Visitors to the exhibition” From a Factory Floor: Screen Print Collaborations by Master Printermaker Gary Linchtenstein” the inaugural show at the new Lift  Trucks Project, might be hard-pressed to imagine the place filled with 8,000-pound forklifts. Comprising three artists’ studios and a large exhibition space, the Lift Trucks Project occupies the site of the former B. Hawley Smith Company, a forklift service and sales business.

The 5,600-square-foot factory, built in the 1920s, caught the eye of Tom Christopher, an artist who lives in South Salem. Mr. Christopher, whose paintings of New York City have been exhibited internationally, bought the property in 2008, and after a year of renovations moved his studio into the second floor.

“I found myself surrounded by all this room, and realized what a great project space it was,” Mr. Christopher said. “I thought, ‘I want to get some artists in here.’ And now we’ve launched our first show.”

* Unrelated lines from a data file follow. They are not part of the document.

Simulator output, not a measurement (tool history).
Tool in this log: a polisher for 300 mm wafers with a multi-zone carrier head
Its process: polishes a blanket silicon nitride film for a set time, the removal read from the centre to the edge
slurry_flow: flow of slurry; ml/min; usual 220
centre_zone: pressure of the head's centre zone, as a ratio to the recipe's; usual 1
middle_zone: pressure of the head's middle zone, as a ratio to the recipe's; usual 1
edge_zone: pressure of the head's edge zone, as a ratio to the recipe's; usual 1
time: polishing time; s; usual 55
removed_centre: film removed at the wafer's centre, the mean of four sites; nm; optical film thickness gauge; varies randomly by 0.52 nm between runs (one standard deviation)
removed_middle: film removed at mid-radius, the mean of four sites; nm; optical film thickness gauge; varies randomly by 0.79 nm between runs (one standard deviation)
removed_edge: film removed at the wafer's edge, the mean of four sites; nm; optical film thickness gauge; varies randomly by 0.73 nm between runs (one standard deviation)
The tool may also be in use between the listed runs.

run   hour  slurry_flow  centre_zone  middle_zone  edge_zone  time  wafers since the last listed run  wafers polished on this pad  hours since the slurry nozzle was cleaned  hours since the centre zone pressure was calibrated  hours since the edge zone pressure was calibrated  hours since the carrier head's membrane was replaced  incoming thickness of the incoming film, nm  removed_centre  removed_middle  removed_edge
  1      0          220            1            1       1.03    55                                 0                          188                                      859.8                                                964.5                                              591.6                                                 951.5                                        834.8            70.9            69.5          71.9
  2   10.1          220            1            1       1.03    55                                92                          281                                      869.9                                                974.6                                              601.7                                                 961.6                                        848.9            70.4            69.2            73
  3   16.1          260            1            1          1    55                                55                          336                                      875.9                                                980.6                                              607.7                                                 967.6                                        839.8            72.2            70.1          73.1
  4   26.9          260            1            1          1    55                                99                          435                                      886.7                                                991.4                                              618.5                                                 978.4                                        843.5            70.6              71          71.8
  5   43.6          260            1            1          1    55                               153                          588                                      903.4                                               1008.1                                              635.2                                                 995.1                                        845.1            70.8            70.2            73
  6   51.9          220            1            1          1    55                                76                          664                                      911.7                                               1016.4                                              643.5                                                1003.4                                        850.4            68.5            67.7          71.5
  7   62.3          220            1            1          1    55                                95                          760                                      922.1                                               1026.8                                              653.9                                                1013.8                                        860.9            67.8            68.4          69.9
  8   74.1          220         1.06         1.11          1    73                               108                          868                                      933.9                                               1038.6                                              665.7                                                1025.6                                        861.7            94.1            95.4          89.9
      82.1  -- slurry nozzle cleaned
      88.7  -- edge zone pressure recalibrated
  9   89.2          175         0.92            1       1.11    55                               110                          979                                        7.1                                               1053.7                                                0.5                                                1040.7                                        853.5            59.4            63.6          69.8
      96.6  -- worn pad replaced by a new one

From a Factory Floor” chronicles important collaborations throughout the career of Gary Lichtenstein, a silk-screen artist and the owner of Gary Lichtenstein Fine Art in Ridgefield, Conn. The exhibition presents work by 14 artists — from painters like Alex Katz, Gary Panter and Karl Benjamin to Jack Micheline, a Beat generation poet, and Michael De Feo, a contemporary street artist — all printed by Mr. Lichtenstein.

Mr. Christopher described Mr. Lichtenstein as “one of the few great printers in the world.” “He’s a master colorist who is able to bring out things in your work that you might not see yourself,” Mr. Christopher said.

Mr. Lichtenstein, 55, began his career in San Francisco as an apprentice to Robert Fried, a rock ’n’ roll poster artist whose prints from the 1960s and 1970s appear in “From a Factory Floor.” “Right away, I got hooked on silk-screen,” said Mr. Lichtenstein, who served as curator of the exhibition, which includes one of his own pieces. He is also preparing a solo show, to open at the Aldrich Contemporary Art Museum in 2010.

Mr. Christopher’s print “Midway Float,” derived from a painting of the same name he did in 2006, is part of “From a Factory Floor.” Printing with Mr. Lichtenstein, Mr. Christopher said, goes far beyond simple reproduction.

“Decisions are made,” he said. “There is an evolution. It involves the art of discovery.”

In the show, each artist’s work is presented as a project; items that demonstrate the process of its creation are included. Multiple versions of the final image of some works are displayed, and photographs and objects like screens, squeegees and empty paint cans accompany the pieces.

“I love explaining how silk-screens are made,” Mr. Lichtenstein said. “Sometimes I used three pulls, sometimes I used 35. Some pieces took days to finish, others took months.”

Mr. Christopher plans to present up to four exhibitions a year. The next one is scheduled to open in the fall. Tentatively titled “Draw to Paint,” it will combine pop culture and outsider art, featuring works by artists including Saul Steinberg, Isadore Freleng, known as Friz, and Ed Roth, known as Big Daddy. Mr. Christopher said he was also thinking about exhibiting his private collection of tattoo art, and was considering a poet’s suggestion to hold literary readings in the space.

“Ideas spring forth from other ideas — that’s the whole point,” Mr. Christopher said, emphasizing that the space is not a traditional gallery.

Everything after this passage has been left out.